Model adequacy using posterior predictive simulations

In this exercise we will test the adequacy of morphological models using posterior predictive simulations. We will use the same data set as in the previous tutorial which can be downloaded here.

In the previous exercise we applied the Mk model to this data set. Here we can test extensions to the standard Mk model to determine, which, if any of them, are adequate for our data set. The general set up of the analysis script will be similar to the other tutorial, so we will not provide as much of an explanation on certain parts of the set up here. The main sections you should focus on is how you modify the morphological models.

Below I provide code for different elements of morphological models:

You can decide how you want to build you models following this code!

How to organise your code

Set up a new directory for this tutorial with separate directories for the data and the scripts. In this tutorial you should make (at least) 4 rev scripts. One for the first step of PPS PPS_inference.rev , one for the second step, where the data is simulated, PPS_simulations.rev", “and two files for your two morphological models.

Posterior predictive simulations: Part 1 Inference

Much of the following code is identical to that use for a standard MCMC. We specify that we want to use a sample the marginal likelihood but the model set up is the exact same as in the previous tutorials.

In the PPS_inference.revscript we first need to read in our morphological data

morpho <- readDiscreteCharacterData("data/Egi.nex")

Define some helper variables

model_name = "Mk" # or whatever model you are testing
analysis_name = "Palass_2024"
taxa <- morpho.names()
num_taxa <- taxa.size()
num_branches <- 2 * num_taxa - 3

When testing different models it can be helpful to create a variable named model at the start. This can be used to name the output files and means you don’t have to manually change the name everytime you want to run a different model and prevents overwriting the output of previous models.
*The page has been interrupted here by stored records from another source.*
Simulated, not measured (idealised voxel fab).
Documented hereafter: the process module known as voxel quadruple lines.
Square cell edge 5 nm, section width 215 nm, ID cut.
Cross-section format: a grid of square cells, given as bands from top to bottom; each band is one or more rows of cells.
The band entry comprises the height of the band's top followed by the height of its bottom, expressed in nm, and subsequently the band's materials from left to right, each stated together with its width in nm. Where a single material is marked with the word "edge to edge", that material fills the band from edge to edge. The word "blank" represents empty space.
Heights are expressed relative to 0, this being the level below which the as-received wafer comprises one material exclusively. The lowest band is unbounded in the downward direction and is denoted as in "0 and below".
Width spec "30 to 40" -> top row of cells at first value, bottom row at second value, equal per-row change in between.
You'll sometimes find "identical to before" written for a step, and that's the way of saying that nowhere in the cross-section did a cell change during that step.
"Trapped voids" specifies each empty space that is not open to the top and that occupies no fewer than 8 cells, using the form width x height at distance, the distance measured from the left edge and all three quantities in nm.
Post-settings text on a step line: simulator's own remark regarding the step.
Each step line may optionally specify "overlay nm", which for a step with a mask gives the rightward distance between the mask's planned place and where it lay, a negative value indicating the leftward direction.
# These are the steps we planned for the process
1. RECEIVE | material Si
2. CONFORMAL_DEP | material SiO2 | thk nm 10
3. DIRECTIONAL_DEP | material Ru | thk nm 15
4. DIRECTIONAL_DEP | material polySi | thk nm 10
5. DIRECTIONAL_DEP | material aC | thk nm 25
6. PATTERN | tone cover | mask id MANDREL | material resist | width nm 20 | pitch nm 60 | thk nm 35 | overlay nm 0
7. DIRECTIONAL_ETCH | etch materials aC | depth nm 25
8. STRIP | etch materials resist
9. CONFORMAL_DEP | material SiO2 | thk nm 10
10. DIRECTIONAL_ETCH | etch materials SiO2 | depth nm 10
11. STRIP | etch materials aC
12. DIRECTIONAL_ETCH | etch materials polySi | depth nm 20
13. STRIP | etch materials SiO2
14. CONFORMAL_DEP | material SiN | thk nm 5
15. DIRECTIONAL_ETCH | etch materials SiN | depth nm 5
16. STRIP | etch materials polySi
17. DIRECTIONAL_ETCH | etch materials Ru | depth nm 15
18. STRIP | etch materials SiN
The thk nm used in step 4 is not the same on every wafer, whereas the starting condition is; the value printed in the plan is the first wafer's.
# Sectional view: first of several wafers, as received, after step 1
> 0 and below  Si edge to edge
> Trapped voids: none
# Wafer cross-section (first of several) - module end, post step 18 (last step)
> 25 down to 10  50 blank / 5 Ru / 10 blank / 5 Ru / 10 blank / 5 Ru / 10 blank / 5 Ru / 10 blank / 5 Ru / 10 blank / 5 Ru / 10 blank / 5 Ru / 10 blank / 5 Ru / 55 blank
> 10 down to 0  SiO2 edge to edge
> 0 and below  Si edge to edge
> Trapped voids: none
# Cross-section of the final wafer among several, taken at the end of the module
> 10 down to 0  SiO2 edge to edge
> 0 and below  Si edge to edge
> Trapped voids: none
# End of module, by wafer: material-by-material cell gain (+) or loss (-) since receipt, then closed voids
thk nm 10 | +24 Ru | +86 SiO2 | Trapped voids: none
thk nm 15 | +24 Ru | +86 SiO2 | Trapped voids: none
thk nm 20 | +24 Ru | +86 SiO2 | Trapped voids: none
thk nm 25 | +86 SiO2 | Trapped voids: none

Create vectors for our moves and monitors

moves = VectorMoves()
monitors = VectorMonitors()
Tree model

Set up the prior for the branch lengths

br_len_lambda ~ dnExp(0.1).  ## this has a mean of 10 
moves.append(mvScale(br_len_lambda, weight=2))

We then set a uniform tree prior for the tree topology. This prior assumes that no tree is more likely a priori than any other.

# uniform prior on branch lengths
phylogeny ~ dnUniformTopologyBranchLength(taxa, branchLengthDistribution=dnExponential(br_len_lambda))
moves.append(mvNNI(phylogeny, weight=num_branches/2.0))
moves.append(mvSPR(phylogeny, weight=num_branches/10.0))
moves.append(mvBranchLengthScale(phylogeny, weight=num_branches))

## we often want to keep track of the tree length during the anaylsis
tree_length := phylogeny.treeLength()

Setting up the morphological models

Here you can choose any combination of model you want to test - between partitioned, unpartitioned, ACRV, and correcting for ascertainment bias.

To set up an Mk model you use the JC function in revbayes as this has the same set of assumptions. Our data set has 5 characters so we create a Q-matrix size 5. This number will depend on the data used so will need to be manually changed if using this script for different data sets. In the Egi data set used here there at 5 character states so we can add this as follows:

Note: You can combine the different extensions into one morphological model but just ensure you only define the dnPhyloCTMC object once. The following code shows how to construct an Mk, MkV, Mk+G and an MkP model but you can use it to combine different elements to make for example an MkV+G model.

Mk:

An unpartitioned Mk model can be defined by

## define our Q matrix
Q <- fnJC(5)

## create phylo object
seq ~ dnPhyloCTMC(tree=phylogeny, Q=Q, type="Standard")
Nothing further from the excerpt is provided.